# Best scallops at EAT! Need recipe, please



## jspooney (Oct 2, 2007)

The absolute best scallops I have ever put in my mouth were from EAT! in Orange Beach. OMG...they were amazing. If Chris is on here I would love the recipe if it is not a secret. They had a citrus flavor to them. WOW.


----------



## dsar592 (Oct 12, 2007)

do they have them on their friday buffet cause I might be going there this friday.


----------



## jspooney (Oct 2, 2007)

dsar592 said:


> do they have them on their friday buffet cause I might be going there this friday.

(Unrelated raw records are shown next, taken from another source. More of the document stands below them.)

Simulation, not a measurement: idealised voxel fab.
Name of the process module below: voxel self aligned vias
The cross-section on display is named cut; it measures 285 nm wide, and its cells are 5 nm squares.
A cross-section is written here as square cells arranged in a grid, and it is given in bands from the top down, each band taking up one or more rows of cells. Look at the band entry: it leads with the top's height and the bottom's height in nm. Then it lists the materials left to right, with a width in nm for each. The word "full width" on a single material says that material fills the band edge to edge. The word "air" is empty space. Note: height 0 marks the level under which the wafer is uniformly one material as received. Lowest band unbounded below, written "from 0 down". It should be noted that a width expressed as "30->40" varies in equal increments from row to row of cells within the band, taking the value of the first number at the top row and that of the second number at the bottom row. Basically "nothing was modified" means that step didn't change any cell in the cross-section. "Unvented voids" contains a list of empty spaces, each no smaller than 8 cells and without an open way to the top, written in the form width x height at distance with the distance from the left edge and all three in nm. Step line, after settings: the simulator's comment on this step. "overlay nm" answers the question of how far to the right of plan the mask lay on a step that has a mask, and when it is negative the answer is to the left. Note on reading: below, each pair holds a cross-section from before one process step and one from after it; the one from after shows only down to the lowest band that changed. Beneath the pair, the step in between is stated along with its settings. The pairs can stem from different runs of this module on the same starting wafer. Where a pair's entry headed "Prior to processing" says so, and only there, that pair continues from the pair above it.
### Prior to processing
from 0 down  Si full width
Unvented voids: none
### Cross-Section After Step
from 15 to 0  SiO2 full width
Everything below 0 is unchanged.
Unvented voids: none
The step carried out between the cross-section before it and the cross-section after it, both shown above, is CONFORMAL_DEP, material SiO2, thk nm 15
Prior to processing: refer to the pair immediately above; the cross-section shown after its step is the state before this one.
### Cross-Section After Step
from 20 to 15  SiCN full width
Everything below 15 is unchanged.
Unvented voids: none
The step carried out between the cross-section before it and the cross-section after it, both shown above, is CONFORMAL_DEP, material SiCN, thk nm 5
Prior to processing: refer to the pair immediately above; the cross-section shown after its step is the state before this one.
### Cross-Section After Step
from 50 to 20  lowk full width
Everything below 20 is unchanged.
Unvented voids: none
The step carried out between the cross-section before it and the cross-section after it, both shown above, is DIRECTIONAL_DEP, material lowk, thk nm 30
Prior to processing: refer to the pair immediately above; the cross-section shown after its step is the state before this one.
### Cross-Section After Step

I am not sure...but they were the best I've ever had.


----------



## onoahi (Oct 5, 2007)

*Chris is no longer with Eat!*

He sold his share and is now at FloraBama Yacht Club.


----------



## Salty Daze (Sep 25, 2011)

Man here is a recipe we found on this forum and used this last weekend while scalloping. It was AWESOME!!!!!! This will be a must for now on. We cooked sausage dogs and had ceviche while out on the boat all day snorkeling and scalloping. Kiddos even liked it.








*Ceviche* 
3 pounds White Firm fish - Trigger,Cobia, Wahoo, Mako, etc.. I've used Snapper (black is better then Red) FRESH _*never*_ frozen
1 cup lime juice 
1 cup lemon juice (for lime and lemon - I buy best quality bottled) like Reallime (read the back no sugar added or preservatives)
1 cup peeled, seeded and finely chopped cucumber 
1 seeded and finely chopped large tomato 
1 seeded and finely chopped yellow bell pepper
1/2 cup chopped fresh cilantro 
1 finely chopped large sweet onion 
3 smoked dried chilli peppers ( I do my own)
1 tsp Kosher salt, for seasoning 

Chop fish into 1/2"x1/2" (or smaller) cubes, add to 1 Gallon strong ziploc bag, pour in lime and lemon juice, agitate then refrigerate. Work on the veggies and peppers - add peppers after first hour. Agitate bag and fish once per hour for 3 hours (done after one hour if in a hurry... or late) pour off about half of juice, more if you want but leave enough to fully coat veggies, then add veggies. Agitate and sit for one hour - if you can. Spoon out about what you can eat into a bowl and have at it - will keep for about 2 days def better day 1. makes about 4-5#'s


----------